In Moscow, Clinton Urges Russia to Open Its Political System

By MARK LANDLER

KAZAN, Russia — On a day that took her from an elite Moscow university to this bustling city in Russia’s Muslim hinterland, Secretary of State Hillary Rodham Clinton paid tribute on Wednesday to religious tolerance, while also challenging Russia’s leaders to open their political system and allow more dissent.

In a speech to nearly 1,000 students at Moscow State University, Mrs. Clinton spoke far more forcefully about human rights and the rule of law than she did on a trip to China earlier this year. Russia, she said, could best fulfill its potential by protecting basic freedoms.

“That’s why attacks on journalists and human rights activists are such a great concern, because it is a threat to progress,” she said. “The more open Russia will become, the more Russia will contribute.”

As if to illustrate that point, Mrs. Clinton then traveled from Moscow to Kazan, the 1,000-year-old capital of Tatarstan, a Russian republic where Muslims, Orthodox Christians and Roman Catholics live together peacefully, with none of the violent separatism that afflicts places like Chechnya.

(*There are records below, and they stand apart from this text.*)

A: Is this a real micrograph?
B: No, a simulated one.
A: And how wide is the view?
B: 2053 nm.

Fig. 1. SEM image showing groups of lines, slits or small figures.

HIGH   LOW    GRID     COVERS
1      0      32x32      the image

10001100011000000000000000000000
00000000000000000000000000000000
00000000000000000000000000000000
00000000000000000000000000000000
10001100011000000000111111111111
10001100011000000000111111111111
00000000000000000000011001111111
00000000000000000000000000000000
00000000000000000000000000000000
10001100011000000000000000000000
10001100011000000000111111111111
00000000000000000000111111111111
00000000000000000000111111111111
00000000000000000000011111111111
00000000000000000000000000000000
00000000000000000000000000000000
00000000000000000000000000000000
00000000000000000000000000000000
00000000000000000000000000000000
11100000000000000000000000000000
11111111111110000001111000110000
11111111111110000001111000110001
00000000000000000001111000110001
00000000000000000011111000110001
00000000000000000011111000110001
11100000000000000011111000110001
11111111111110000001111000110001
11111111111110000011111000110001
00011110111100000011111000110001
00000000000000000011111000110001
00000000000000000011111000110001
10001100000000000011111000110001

Mrs. Clinton was met by Tatarstan’s longtime president, Mintimer S. Shaimiev, who showed her around a mosque and an Orthodox cathedral, both of which are within the walls of Kazan’s version of the Kremlin. Mr. Shaimiev is no democrat, but he played up his ecumenical credentials.

“This is a multiethnic place,” he told her as she gazed at a shimmering chandelier in the mosque. “There are plenty of mixed marriages.”

Mrs. Clinton praised Mr. Shaimiev for being “someone who is well known for fostering religious tolerance.”

The three-hour side trip to Tatarstan captured the ambitions and limitations of Mrs. Clinton’s approach to being secretary of state, nine months into her tenure. It was driven, her aides say, by her desire to get out of capital cities, to places where she could mingle with people.

But the stop in Kazan had a rushed feel to it, and Mrs. Clinton has little time these days for even brief forays. Minutes after her plane took off from Kazan, she holed up in her cabin to take part, by secure telephone link, in the White House’s latest meeting on Afghanistan.

Mrs. Clinton has managed to keep encounters with students on her schedule. Her talk in Moscow drew noisy applause, and she was asked questions about issues like the American role in the global economic crisis and the dispute between the United States and Russia over Georgia.
Asked to name the book that had made the biggest impact on her, she singled out “The Brothers Karamazov.” The parable of the Grand Inquisitor in Dostoyevsky’s novel, she said, speaks to the dangers of certitude.

“For a lot of reasons, that was an important part of my thinking,” Mrs. Clinton said. “One of the greatest threats we face is from people who believe they are absolutely, certainly right about everything.”

From there, it was a short rhetorical leap for Mrs. Clinton to encourage Russia to open its political system.

She even struck an implicit blow for diversity when she cut the ribbon on a statue of the poet Walt Whitman at the university. Local gay activists protested because one of the Russian officials on hand to honor Whitman, a gay icon, was Moscow’s mayor, Yuri M. Luzhkov, who has made hostile statements about homosexuals and banned gay pride parades in the city.

For her part, Mrs. Clinton noted that in his writing Whitman celebrated the similarities between Russians and Americans.

Yet Mrs. Clinton’s emphasis was on the new rather than the old. She told the students that they symbolized a new Russia, one that produced innovators like Sergey Brin, who was born in Moscow and helped to start the Internet search giant Google. And she praised President Dmitri A. Medvedev of Russia for charting a vision of the country’s future based on technological innovation rather than mineral wealth.

Mrs. Clinton’s visit underscores the Obama administration’s growing attachment to Mr. Medvedev, Vladimir V. Putin’s handpicked choice to succeed him as president. Last month, the White House made much of Mr. Medvedev’s support for its tough stance toward Iran.

After Mrs. Clinton’s meeting on Tuesday with the foreign minister, Sergey V. Lavrov, in which he ruled out threatening Iran with sanctions, she went to see Mr. Medvedev at his dacha outside Moscow. American officials said that Mr. Medvedev was unstinting in his support for the administration.

But on a visit to Beijing on Wednesday, Mr. Putin told reporters that he believed that it was too early to consider tough sanctions against Iran, suggesting that threats would poison negotiations.